“Aging in place” refers to senior citizens (aged 65 and older) choosing to stay in their own homes, as opposed to moving into a nursing home, assisted living center, or with other family members. With advancements in health and technology, older individuals are living longer and working longer.
By being more active, many senior citizens are able to live safely and comfortably on their own. However, as active as many seniors are, our bodies still slow down as we age, meaning that we can’t always do all of the things we used to do, including simple daily activities. Even the healthiest and most active seniors that choose to age in place may need some modifications made to their homes in order to live comfortably.
Living Room Modifications
For the living room and any other seating area, consider a self-powered recliner. These types of recliners carefully tilt forward to assist you from seating to standing. As we age, our joints become weaker, making it more difficult to do a simple task such as rising from a seated position. This recliner will put less stress on the joints.

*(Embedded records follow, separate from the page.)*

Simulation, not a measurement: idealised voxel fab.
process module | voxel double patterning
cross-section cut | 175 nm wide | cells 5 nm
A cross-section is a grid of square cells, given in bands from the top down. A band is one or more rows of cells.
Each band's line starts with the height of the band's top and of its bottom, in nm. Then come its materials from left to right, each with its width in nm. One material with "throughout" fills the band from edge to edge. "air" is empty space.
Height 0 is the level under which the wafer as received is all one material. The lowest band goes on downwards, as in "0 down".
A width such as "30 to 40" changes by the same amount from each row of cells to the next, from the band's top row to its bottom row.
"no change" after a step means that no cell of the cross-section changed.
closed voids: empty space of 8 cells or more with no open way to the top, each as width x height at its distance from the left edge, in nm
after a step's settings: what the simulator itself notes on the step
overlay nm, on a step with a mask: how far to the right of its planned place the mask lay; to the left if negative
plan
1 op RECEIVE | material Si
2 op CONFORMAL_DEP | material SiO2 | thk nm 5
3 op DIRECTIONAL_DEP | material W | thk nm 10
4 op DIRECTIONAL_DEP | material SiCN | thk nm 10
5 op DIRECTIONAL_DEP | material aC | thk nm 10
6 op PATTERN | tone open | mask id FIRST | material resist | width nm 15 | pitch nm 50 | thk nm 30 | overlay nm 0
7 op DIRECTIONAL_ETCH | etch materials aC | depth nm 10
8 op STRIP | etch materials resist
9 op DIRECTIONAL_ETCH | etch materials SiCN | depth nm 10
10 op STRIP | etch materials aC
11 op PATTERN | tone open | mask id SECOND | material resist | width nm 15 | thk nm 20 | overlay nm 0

Other modifications for the living room (and maybe the entire home) would be flooring. Hardwood floors tend to be slippery, presenting an opportunity for more falls. On the other hand, thick carpeting can also trigger falls, even with walkers. The ideal flooring should be short carpet that won’t snag on wheels, shoes, etc.
Depending on each individual’s particular situation, kitchen renovations can be major, minor, or they may not be needed at all. Seniors in wheelchairs will likely need their countertops to be lowered to a comfortable and workable height. Any appliances, such as a microwave, toaster, or coffee maker should also be kept within reaching distance.
Some tech savvy elders may even find it beneficial to incorporate smart appliances into their home. Ovens and dishwashers can be controlled by smartphones, being more convenient. Some smart ovens can even send an alert if there’s food burning inside.
Probably one of the most common home renovations made for seniors choosing to age in place is the bathtub. Stepping in and out poses a risk for falling, so many seniors replace their standard bathtub/shower with a walk-in bath or walk-in shower. Unfortunately renovations are expensive and not everyone can afford to switch out their bathtub. In this case, a safety bar that allows you to support yourself entering and exiting the tub would be a simple and inexpensive solution. There is also slip-resistant tape that can be placed onto the bottom of the shower to prevent slips and falls.
Elders who live in two-story homes may want to switch to a downstairs bedroom. Again, stress can be put on the joints from traveling up and down a flight of stairs. Another option is to install a stairlift, a mechanical device that safely lifts seniors up and down the stairs. These are usually used by people with limited mobility, but they can be beneficial for seniors who still have their mobility.
Hoyer lifts are another modification that helps seniors go from a lying to standing position. Many Hoyer lifts do require additional assistance, but there are some that are self powered. These assistive devices are especially helpful for getting seniors out of bed, as lying in bed too long causes several health issues and even death, such as bed sores, especially in nursing homes. So adding this to a bedroom (a self-powered Hoyer lift, if n assistance is available) will be very beneficial to seniors
While all of these modifications provide more ease and convenience, it’s important to keep in mind that seniors who still have full mobility should take advantage of that. Transitioning from sitting to standing is still good exercise for joints, so not all seniors will need a chair that does this for them.
In the same way, avoiding stairs may not be necessary for all seniors, but it is still important to be safe and always use the railing to avoid falling. Staying active while you’re able will decrease your likelihood of being dependent on these modifications later.